Steve (riverc0il) wrote in thebookreport,

Ender's Game by Orson Scott Card

Author: Orson Scott Card
Title: Ender's Game
Paperback ISBN: 0812550706
Published: 1994 by Tor
Rating: 4.75 / 5.00

Several years ago I read Hart's Hope by Orson Scott Card. Ever since reading that amazing slice of Fantasy, I have been trying to get into the mood to explore Card's other works. However, I have never been overly enthralled with the Science Fiction genre preferring a complete escape into Fantasy in which everything is fake and has many medieval characteristics compared to the pseudo-science of Science Fiction. However, Card succeeds like no one else at the most important element of the best Science Fiction writing: futuristic elements should only exist to develop the characters and enhance the plot. Writing about space ships and aliens for their own ends is nothing more than the worst of fictional wanking and it happens all too often in Science Fiction.
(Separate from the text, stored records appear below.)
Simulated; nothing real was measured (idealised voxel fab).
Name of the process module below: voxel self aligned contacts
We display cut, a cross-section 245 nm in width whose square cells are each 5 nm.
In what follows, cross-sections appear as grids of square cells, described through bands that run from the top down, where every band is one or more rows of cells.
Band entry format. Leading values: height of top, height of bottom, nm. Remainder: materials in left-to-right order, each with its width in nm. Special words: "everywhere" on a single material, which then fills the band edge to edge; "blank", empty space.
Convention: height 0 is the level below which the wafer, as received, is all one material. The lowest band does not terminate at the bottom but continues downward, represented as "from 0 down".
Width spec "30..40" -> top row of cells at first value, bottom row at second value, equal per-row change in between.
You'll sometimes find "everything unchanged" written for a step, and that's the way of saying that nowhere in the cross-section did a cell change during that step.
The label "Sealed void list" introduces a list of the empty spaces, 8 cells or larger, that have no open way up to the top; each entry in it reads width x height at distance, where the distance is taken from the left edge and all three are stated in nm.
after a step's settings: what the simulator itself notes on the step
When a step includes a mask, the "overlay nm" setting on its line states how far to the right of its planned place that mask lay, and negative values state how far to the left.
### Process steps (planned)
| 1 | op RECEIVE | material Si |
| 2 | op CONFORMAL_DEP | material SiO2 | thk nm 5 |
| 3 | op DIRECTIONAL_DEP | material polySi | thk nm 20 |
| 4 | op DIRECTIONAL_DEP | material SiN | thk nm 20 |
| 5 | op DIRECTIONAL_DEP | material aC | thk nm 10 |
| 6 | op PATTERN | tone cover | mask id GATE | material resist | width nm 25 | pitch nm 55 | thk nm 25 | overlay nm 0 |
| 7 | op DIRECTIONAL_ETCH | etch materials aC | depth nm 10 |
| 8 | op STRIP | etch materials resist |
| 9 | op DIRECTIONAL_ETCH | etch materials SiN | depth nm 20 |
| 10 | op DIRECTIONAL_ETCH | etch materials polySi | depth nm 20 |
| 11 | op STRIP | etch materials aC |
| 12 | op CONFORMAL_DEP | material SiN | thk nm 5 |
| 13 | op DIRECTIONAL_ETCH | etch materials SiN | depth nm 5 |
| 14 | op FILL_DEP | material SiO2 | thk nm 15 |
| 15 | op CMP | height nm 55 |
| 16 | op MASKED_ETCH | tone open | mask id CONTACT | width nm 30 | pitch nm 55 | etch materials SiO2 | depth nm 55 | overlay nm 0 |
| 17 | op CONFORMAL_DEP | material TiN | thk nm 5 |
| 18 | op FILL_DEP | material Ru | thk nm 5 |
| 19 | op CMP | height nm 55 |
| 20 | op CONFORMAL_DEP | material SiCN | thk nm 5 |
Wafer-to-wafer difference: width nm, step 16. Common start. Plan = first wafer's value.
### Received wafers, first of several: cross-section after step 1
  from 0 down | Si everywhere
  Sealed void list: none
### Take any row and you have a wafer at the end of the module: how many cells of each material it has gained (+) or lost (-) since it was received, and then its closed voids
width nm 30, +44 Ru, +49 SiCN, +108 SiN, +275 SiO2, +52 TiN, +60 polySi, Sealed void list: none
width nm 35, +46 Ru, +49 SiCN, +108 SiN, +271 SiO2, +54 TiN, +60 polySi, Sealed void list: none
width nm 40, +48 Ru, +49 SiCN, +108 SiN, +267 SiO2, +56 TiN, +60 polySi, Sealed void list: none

But Orson Scott Card is better than that. Card uses the futuristic situations merely to manipulate situations that surround the character. Morality and psychological issues take center stage in Ender's Game. And Card uses Science Fiction merely as the vehicle to deliver morality and psychological burdens to the main character, Ender Wiggin, who finds himself trapped in a gauntlet being manipulated by those around him in such a way that his own free will is often pre-meditated and determined for him based on the situations he encounters. Ender is pushed to the breaking point by the leaders of the military school to the point that he does the opposite of what Ender believes the leaders want him to do, which is what they actually wanted all along. An unknowing pawn in a war of questionable morality, Ender exists to fulfill a great goal in the war, unbeknownst to him. Intention and Morality come front and center in a tragic ending of manipulation and control, of will and determination. The novel succeeds in breaking out of the Science Fiction realm of novels and into a category reserved for truly great must read books.